Today’s rapidly evolving social media formats and new media technologies are creating as many new ways for PR pros to connect with the media as they are creating new ways of communicating for people. Facebook, Twitter, Foursquare and Google+ are among just a few of the always-on media that enable media relations specialists and corporate communicators to interface with reporters and editors.
But despite the constantly shifting nature of today’s media landscape there still remain some universal rules for building and maintaining solid relationships that work across all media outlets.
Below are five of the most important of these. I invite you to check them out and compare them to your rules for building media relationships. Are there any rules you would add to or remove from this list? I would love to get your comments.

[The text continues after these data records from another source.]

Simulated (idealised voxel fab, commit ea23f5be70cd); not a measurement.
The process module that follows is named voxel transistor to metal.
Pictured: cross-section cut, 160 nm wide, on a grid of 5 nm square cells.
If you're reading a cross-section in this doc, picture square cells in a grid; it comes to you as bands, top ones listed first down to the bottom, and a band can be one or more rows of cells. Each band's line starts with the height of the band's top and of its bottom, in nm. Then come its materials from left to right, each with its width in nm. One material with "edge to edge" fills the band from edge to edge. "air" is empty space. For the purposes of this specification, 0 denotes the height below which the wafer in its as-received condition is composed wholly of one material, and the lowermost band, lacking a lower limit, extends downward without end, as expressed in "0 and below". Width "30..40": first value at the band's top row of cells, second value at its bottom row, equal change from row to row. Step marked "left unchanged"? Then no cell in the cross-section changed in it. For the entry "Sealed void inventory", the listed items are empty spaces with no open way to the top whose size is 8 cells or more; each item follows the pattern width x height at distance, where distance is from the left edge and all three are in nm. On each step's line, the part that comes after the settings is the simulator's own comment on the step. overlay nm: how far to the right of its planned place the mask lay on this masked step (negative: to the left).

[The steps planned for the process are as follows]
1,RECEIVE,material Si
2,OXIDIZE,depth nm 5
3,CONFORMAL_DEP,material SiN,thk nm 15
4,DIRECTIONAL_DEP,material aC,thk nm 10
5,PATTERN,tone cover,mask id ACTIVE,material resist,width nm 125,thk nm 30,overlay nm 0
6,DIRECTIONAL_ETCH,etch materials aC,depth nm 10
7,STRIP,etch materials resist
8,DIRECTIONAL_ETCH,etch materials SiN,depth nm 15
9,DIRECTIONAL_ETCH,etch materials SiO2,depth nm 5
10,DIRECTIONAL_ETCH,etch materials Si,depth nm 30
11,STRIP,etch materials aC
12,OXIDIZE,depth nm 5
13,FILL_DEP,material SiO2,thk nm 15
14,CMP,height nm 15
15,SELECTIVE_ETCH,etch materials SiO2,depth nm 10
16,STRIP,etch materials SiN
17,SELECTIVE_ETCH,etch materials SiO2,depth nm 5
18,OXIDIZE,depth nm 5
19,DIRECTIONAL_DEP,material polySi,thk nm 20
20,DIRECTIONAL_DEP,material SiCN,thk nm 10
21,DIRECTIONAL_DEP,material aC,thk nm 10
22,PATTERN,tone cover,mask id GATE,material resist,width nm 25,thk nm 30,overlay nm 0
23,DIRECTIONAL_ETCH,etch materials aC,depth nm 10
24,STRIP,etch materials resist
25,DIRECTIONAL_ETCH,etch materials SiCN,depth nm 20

Be a true resource. All members of the media are under extreme pressure and many have to produce diverse content for multiple mediums, so understanding what reporters need in order to do their job is critical.
Practice role reversal. When pitching a story, ask yourself what you would need if the roles were swapped. Create a checklist to ensure you have the most essential assets to get the conversation started.
Know the outlet. Think of the volume of calls and e-mails you get a day and multiply that by 1,000. Now you can begin to understand the life of a journalist — this includes print reporters, broadcast producers, and bloggers. Before pitching, make sure you understand what types of topics the publication covers and how your story could fit in.
Lose the “all about me syndrome.” You will become a trusted go-to source if you provide the media with ideas and resources even if it doesn’t directly benefit, or even involve, your client. Join conversations and add value. Comment on blog posts, retweet a journalist’s post to your followers, or suggest related sources or commentary. In the end, that will go a long way toward building credibility and a relationship.
Be up front and transparent. Always disclose your client, be clear about what elements of a story you can offer, acknowledge what information you don’t have, and be straightforward about what missing pieces you can help deliver. Build trust and keep reinforcing it with your actions.